In the Company of Serpents – Lux Review

I’ve mentioned before that I quite enjoy the phenomenon of listening to a new album and immediately knowing which of my scribe litter-mates will enjoy said album. Got something heavier than a planet and math’d out to the point of being unlistenable? Give me my Kronos, yo! ‘What’s that cheesy thing making grampa-metal sounds, and why is it wearing jorts?’ Sounds like a job for… Captain 4.0ldeneye! For everything else, there’s TheKenWord. Today’s review, however, is one of doom for of Doom: In the Company of Serpents’ fourth full-length is an unholy concoction of sludge, doom and cowboys, and frankly things don’t get any Cherdier than that. I’m certain that Cherd Fergvson will take to Lux like BP took to the Gulf of Mexico’s seabed,1 which means I’m likewise certain that AMG Himself will care for it about as much as BP cared for the Gulf of Mexico’s seabed—but what does that mean for you?

For starters, it means you’re in for a bit of a weird ride. Things seem straightforward enough for the first few minutes of “The Fool’s Journey,” during which some enjoyable sludge-doom à la Ghost Brigade gets the album off to a grooving, driving start; indeed, the first time I heard the song drop gears into Motherslugging desert rock around the 4:00 mark, it was so unexpected and seemingly out of place that I was subconsciously certain that the next track had started. After a minute or so of ethereal chillaxation, things get thick and sludgy, then suddenly they get thickly Slugdgey with a downright deathy riff—and that’s just the first track. ItCoS own enough sonic property as to enjoy 3 wheelhouses—doom, sludge, and what the promo calls ‘spaghetti Western scores’—and they are apt to saddle up and roll out to the next one at any given time in any given song.

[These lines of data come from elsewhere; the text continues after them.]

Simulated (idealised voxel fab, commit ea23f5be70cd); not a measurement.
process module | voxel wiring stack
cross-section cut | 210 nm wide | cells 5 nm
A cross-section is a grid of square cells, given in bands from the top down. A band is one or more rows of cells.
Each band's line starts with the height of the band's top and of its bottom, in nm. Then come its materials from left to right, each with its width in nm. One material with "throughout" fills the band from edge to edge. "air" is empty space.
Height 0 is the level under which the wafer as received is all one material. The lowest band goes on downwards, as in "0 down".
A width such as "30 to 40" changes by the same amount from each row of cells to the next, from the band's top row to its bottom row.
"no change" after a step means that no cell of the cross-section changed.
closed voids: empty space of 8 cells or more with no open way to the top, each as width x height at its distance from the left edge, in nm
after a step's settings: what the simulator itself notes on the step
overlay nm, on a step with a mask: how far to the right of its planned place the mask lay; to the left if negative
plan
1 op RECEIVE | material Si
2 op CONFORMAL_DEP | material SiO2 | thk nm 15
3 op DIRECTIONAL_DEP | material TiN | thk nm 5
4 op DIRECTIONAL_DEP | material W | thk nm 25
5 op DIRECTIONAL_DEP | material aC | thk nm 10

While this array of inspiration may initially sound like an odd combination, the songs on Lux are as strong as they come, finding equal success as a collective as when experienced in stand-alone listens. Much of this can be credited to Greg Netzorg’s vocal performance; just as his guitar frequently changes it’s tonal direction at a moments notice, Netzorg grunts, growls and croons his way through a disparate mix of sounds that somehow suits said shifting instrumental scenery to a T. When “Scales of Maat” morphs from Cult of Luna worship into something almost Ulcerated, it’s the most natural thing in the world, and somehow everyone is able to stay on the same wildly diferent page as the track slithers and writhes through a 6 minute metamorphosis. ItCoS are very much their own entity, and they conquer their unique kingdom by being completely united with themselves, in the heavy times of “The Fool’s Journey” as in the still desert air of “The Chasm at the Mouth of the All.”

Once upon a time, Jean Luc-Ricard lamented two crucial shortcomings on ItCoS’ part: insufficiently engaging songwriting and production woes, the former—and inherently subjective—grievance being cited against the quality of ItCoS’ riffs while the latter largely stemmed from the absence of a bassist at the time. Today, I have news of each variety. The good: ItCoS have greatly improved their abilities to craft memorable riffs and songs in general, to my obviously wildly superior ears anyway; “The Chasm…,” a curious but delightful dance in the desert between Electric Wizard and Ghost Brigade, is among of the more intriguing things I’ve heard all year, and the rest of the album is just as uniquely enjoyable. The bad: while the band now features full-time bassist Ben Pitts, negating that particular gripe, there are still production issues. Namely, volume: anytime the album transitions from clean sounds to electric distortion—which occurs often—the accompanying change in volume is almost always literally painful. A somewhat minor offense considering Lux’s otherwise total success, but an offense all the same—and quite an annoying one, at that.

Lux is a bit difficult to describe, yet pretty easy to recommend. Our other resident Muppet, who is vastly wiser than I and yet was unable to prevent this album from falling into my unqualified claws, describes it as a ‘bit of a mix between Goatsnake and Eagle Twin,’ but I find that description to be entirely too informative. As far as I’m concerned, Lux is the sound of a wild Cherd in it’s natural habitat, at home on the range where the doom and the sludge monsters play. A helpful description? Not even a little, but I’m not the reviewer you creeps need, yo, and I say it’s the assessment that you deserve.


Rating: 3.02/5.0
DR: 8 | Format Reviewed: 320 kbps mp3
Label: Self-Released
Websites: inthecompanyofserpentsdoom.bandcamp.com | facebook.com/inthecompanyofserpents
Releases Worldwide: May 15th, 2020

Show 2 footnotes

  1. He’s gonna dig it, yo.
  2. Obviously that rating is way too high for this album to truly, fully embody absolute Cherddom. Them’s Huck numbers, yo.